Shell to simplify share structure and pay taxes in Britain as the oil and gas giant moves to ‘speed up’ net-zero drive
- Investors will vote on scrapping Shell’s existing dual share structure
- The company will drop ‘Royal Dutch’ from its name and move its HQ to the UK
- The oil giant’s board say the change will improve Shell’s competitiveness
- It will also improve its capacity to hand cash back to shareholders via buybacks
Royal Dutch Shell shareholders are set to vote on scrapping the oil giant’s dual share structure as part of the board’s efforts to accelerate its transition to net-zero emissions.
The proposal would ‘eliminate the complexity’ of the existing structure by establishing a single line of shares, Shell’s board said, while strengthening the firm’s competitiveness and its capacity to hand cash back to shareholders via buybacks.

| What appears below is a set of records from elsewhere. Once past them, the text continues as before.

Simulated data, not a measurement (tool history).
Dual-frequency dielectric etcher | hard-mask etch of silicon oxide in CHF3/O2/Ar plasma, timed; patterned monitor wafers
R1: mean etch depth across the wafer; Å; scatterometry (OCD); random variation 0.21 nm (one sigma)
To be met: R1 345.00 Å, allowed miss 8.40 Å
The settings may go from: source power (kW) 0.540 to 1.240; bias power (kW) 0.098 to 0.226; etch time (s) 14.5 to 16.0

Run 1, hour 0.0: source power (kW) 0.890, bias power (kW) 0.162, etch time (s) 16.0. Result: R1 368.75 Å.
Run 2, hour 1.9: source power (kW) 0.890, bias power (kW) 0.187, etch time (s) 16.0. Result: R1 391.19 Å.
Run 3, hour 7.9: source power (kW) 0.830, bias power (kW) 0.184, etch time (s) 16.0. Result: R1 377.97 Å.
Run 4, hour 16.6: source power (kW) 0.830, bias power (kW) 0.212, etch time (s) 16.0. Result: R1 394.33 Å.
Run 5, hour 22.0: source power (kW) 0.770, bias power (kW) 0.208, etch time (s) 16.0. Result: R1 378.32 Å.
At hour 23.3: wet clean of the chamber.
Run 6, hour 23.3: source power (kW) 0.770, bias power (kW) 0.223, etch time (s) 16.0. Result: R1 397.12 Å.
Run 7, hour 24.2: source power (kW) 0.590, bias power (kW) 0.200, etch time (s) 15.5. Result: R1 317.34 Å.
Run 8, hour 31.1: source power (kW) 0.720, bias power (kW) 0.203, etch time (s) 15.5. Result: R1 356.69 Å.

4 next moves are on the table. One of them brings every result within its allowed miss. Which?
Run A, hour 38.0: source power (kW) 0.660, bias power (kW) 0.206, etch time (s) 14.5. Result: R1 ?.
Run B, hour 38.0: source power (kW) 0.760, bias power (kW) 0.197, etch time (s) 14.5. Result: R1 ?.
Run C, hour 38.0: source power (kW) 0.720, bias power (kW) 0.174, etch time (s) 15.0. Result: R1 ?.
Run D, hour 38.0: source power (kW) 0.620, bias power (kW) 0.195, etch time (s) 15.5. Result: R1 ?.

It will also align the Shell’s tax residence with its country of incorporation in the UK, where it will hold board and executive committee meetings, and locate its chief executive and chief financial officer.
The company, which has set targets to gradually shift from hydrocarbons, expects to drop ‘Royal Dutch’ from its name and be called Shell
Shell has been incorporated in the UK with Dutch tax residence and a dual share structure since the 2005 unification of Koninklijke Nederlandsche Petroleum Maatschappij and The Shell Transport and Trading Company under a single parent company.
The board told investors on Monday that it ‘was not envisaged at the time of unification’ that the current share structure would be permanent.
Dutch economic minister Stef Blok told reporters this morning the country’s government was ‘unpleasantly surprised’ by Shell’s decision to move its HQ to Britain.
Shell shares will continue to be listed in Amsterdam, London and New York, with FTSE UK index inclusion.
The company, which has set targets to gradually shift from hydrocarbons, expects to drop ‘Royal Dutch’ from its name and be called Shell.
The moves come weeks after hedge fund Third Point disclosed a large stake in Shell, calling on the oil and gas major to split into multiple companies to increase its performance and market value. Shell hit back, with top executives saying its businesses operated better together than apart.
Shell, along with other European oil majors, has set targets to move away from oil production while investing in non-fossil energy sources like solar and wind power.
The firm said a simpler share structure will enable it to ‘speed up the delivery’ of its ‘Powering Progress’ strategy, which aims to accelerate the transition of the business to net-zero emissions, in step with society.
Shell shares rose 2.4 per cent higher to 1,671p in early trading.
Shell’s chair, Sir Andrew Mackenzie, said: ‘At a time of unprecedented change for the industry, it’s even more important that we have an increased ability to accelerate the transition to a lower-carbon global energy system.
‘The simplification will normalise our share structure under the tax and legal jurisdictions of a single country and make us more competitive.
‘As a result, Shell will be better positioned to seize opportunities and play a leading role in the energy transition. Shell’s Board unanimously recommends shareholders vote in favour of the proposed resolution.’